<h1> HaloPSA - False Alerts by Resolution Category </h1>

In [None]:
#data conditioning
import pandas as pd
import numpy as np
import re
import datetime as dt

# data import and file manipulation
import os
import json
import csv
import xlrd
import zipfile


# API and Web Requests
import requests
from requests.structures import CaseInsensitiveDict
import urllib3 # make url requests
import shutil # manage packages

#data visualization
import matplotlib.pyplot as plt
import seaborn as sns

In [None]:
# add current timestamp to filename for reference
current_time = (dt.datetime.utcnow().strftime('%Y_%m_%d_%H%M%S'))

# git repo folder
git_folder = 'd:/git/example_infrastructure_data_dev'

# export folder will contain all csv exported DataFrames for Ticket Creation
export_folder = 'd:/exports/'

# import configparser for env secrets
from configparser import ConfigParser

config = ConfigParser()
config.read(f'{git_folder}/config/env.ini')
import requests
from requests.structures import CaseInsensitiveDict
# import and assign secrets from env.ini
halopsa = config['halopsa']


## Create Auth Token

In [None]:
# call token api url
token_uri = f"{halopsa['base_uri']}/auth/token?tenant=example"

# construct header
headers = CaseInsensitiveDict()
headers['Content-Type'] = 'application/x-www-form-urlencoded'


# construct req body
data = CaseInsensitiveDict()
data['grant_type'] = 'client_credentials'
data['client_id'] = halopsa['client_id']
data['client_secret'] = halopsa['client_secret']
data['scope'] = 'all'

# request content response
resp = requests.post(token_uri, headers=headers, data=data) #,params={'tenant':{halopsa['tenant']}})
content = resp.content.decode('utf-8')
c_dict = json.loads(content)

access_token = c_dict['access_token']

# Create Asset DataFrame

In [None]:
# request content response
request_url = f"{halopsa['base_uri']}/api/Asset"

# construct header
headers = CaseInsensitiveDict()
headers['Authorization'] = f'Bearer {access_token}'
headers['Content-Type'] = 'application/json'

# construct req body
data = ''

print(f'Request URL: {request_url}')

resp = requests.get(request_url, headers=headers, data=data)
content = resp.content.decode('utf-8')
c_dict = json.loads(content)


# iterate and combine remaining pages
df_assets = pd.DataFrame(c_dict['assets'])
try:
    while c_dict['pageDetails']['nextPageUrl']:
        next_page = c_dict['pageDetails']['nextPageUrl']
        resp = requests.get(next_page, headers=headers, data=data)
        content = resp.content.decode('utf-8')
        c_dict = json.loads(content)

        df_current_page = pd.DataFrame(c_dict['assets'])
        df_assets = pd.concat([df_assets, df_current_page], ignore_index=False)
except:
    print(f'All assets on first page.  Total Assets: {c_dict["record_count"]}')

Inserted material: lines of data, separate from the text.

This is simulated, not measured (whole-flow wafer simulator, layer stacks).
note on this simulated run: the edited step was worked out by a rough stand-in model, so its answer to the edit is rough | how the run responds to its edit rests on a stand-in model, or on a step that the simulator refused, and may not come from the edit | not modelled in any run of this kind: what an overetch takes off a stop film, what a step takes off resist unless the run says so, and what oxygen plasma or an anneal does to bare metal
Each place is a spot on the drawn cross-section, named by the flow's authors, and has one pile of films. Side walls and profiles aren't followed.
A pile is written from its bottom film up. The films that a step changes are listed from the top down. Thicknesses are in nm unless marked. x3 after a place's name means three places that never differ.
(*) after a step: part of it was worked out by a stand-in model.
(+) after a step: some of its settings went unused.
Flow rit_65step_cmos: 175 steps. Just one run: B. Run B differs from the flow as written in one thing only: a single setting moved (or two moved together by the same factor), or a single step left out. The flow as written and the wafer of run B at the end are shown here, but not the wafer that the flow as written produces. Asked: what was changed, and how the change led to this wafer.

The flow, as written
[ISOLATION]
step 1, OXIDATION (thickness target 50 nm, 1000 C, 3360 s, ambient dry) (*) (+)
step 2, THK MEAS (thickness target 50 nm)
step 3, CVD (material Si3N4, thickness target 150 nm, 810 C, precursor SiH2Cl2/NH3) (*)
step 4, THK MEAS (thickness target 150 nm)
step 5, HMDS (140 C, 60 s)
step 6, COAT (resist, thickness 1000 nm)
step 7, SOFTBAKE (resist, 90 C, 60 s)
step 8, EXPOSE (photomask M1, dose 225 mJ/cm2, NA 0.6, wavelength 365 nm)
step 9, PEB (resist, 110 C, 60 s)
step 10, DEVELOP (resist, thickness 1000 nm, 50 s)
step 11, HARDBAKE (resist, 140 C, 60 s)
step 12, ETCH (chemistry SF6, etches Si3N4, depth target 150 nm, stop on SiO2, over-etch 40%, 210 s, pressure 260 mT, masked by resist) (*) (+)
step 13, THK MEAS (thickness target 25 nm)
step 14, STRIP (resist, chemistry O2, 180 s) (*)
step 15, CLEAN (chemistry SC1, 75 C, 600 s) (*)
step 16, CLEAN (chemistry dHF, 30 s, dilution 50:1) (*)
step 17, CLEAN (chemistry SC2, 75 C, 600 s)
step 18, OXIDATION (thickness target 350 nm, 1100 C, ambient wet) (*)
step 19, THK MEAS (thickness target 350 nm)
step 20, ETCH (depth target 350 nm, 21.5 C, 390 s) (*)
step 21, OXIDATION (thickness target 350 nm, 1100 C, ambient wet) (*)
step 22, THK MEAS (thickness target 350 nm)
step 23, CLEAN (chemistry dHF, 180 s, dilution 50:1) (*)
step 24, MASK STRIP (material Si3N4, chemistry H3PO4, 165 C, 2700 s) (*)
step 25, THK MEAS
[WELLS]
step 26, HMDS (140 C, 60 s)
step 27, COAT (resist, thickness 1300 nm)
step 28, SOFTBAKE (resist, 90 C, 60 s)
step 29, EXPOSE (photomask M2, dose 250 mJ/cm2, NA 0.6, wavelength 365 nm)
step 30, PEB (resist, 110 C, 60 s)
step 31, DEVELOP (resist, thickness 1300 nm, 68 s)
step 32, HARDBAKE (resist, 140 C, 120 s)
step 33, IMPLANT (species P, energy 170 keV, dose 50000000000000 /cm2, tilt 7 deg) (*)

### Add Report Creation Date Info Column

In [None]:
report_creation_date = (dt.datetime.utcnow().strftime('%Y-%m-%d %H:%M:%S'))
df_assets['reportCreationDate'] = report_creation_date

### Export Assets DataFrame to CSV

In [None]:
df_assets.to_csv(export_folder + 'halopsa_full_assets_report_' + str(current_time) + '.csv', index=False)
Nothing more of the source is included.